It was the Duddingston Kirk Garden Club Annual Flower Show at the weekend and it was a great day.  Jolly hard work but worth it all in the end.  Back in April I photographed my streptocarpus and button fern plants and some snails.  I entered those at the show and woohoo…the streptocarpus won 1st prize in that class, and the button fern won 1st class in the foliage pot.  My pot of leaf celery won the pot of herbs class, and the snail photo got me 2nd prize in the photography class.  I also got a prize for my handicraft but did not do very well on my vases of perennials, vase of foliage, and single rose.  It was nice to see the riot of colour of all the entries for the floral art and vases of flowers.

Early one morning in august, I took a quick snap, with my phone camera, of a couple of foxy visitors.  I always like to see them in the garden. They don’t come into the garden very often now.   I haven’t been quick enough to get good photos of the butterflies, but again, I got a quick snap, with my phone camera, of a peacock butterfly as it rested on the path in front of me.  All those lovely flowers and it settles on the path.

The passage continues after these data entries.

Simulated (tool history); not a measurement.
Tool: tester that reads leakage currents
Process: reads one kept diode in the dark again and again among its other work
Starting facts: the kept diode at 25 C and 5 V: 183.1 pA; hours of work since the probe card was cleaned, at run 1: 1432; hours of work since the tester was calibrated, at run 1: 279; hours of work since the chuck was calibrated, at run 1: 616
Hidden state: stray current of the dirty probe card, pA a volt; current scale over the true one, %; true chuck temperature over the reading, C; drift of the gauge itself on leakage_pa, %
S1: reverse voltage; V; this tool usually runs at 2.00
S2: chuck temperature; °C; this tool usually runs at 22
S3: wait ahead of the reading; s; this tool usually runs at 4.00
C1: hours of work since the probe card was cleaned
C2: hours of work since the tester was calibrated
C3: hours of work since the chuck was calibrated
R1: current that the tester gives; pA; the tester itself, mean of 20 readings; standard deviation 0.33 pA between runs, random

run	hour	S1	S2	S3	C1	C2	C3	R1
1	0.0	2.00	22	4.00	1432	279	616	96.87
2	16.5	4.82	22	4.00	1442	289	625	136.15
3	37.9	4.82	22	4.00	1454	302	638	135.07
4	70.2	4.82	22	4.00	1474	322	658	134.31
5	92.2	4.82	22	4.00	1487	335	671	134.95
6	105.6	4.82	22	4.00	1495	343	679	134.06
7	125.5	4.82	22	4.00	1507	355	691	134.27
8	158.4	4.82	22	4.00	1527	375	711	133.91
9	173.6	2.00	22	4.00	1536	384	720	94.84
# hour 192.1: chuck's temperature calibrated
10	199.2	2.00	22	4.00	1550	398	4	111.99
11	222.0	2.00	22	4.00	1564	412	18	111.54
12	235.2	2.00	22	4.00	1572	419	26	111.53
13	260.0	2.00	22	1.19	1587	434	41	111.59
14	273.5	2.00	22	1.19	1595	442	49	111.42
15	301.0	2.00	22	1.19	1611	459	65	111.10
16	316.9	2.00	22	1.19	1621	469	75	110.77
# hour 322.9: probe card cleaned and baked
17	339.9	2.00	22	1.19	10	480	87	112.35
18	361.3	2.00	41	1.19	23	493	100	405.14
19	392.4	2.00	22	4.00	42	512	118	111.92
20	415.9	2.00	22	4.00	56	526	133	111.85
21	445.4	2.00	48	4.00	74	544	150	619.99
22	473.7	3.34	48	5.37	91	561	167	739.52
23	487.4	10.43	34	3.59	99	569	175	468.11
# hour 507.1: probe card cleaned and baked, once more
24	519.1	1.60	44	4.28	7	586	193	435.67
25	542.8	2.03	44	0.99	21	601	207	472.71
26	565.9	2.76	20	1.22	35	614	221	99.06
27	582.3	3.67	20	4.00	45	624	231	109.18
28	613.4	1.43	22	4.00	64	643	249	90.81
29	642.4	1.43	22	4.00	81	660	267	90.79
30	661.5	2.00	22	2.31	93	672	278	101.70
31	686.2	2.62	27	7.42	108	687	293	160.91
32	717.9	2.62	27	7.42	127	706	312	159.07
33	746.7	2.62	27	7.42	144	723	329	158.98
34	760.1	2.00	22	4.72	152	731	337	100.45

I have been trying to get to grips with my mirror-less camera so took various shots of a cactus flower as it went from bud to full flower.  These flowers go over very quickly, sometimes lasting just a day, but they smell absolutely wonderful, filling the whole conservatory with scent just from one single flower.  I have only ever had 2 flowers on the same cactus at one time.   The hoya bella has strange little flowers that feel quite waxy and give a lovely scent, but he petals look almost furry.  Previously I had a hoya bella that was quite compact and I hung it up so that I could see the flowers that dangle  facing downwards. but I was given this one which is more like a triffid with only a few very long stems and not many flowers.  I am not sure what to do with it really – I could wrap the long stems around a frame I guess.  The cyclamen in the conservatory are starting to wake up and flower now.  The big old one is much slower at waking up but I am so glad that it is still alive and well.  It may be old and craggy but it flowers well.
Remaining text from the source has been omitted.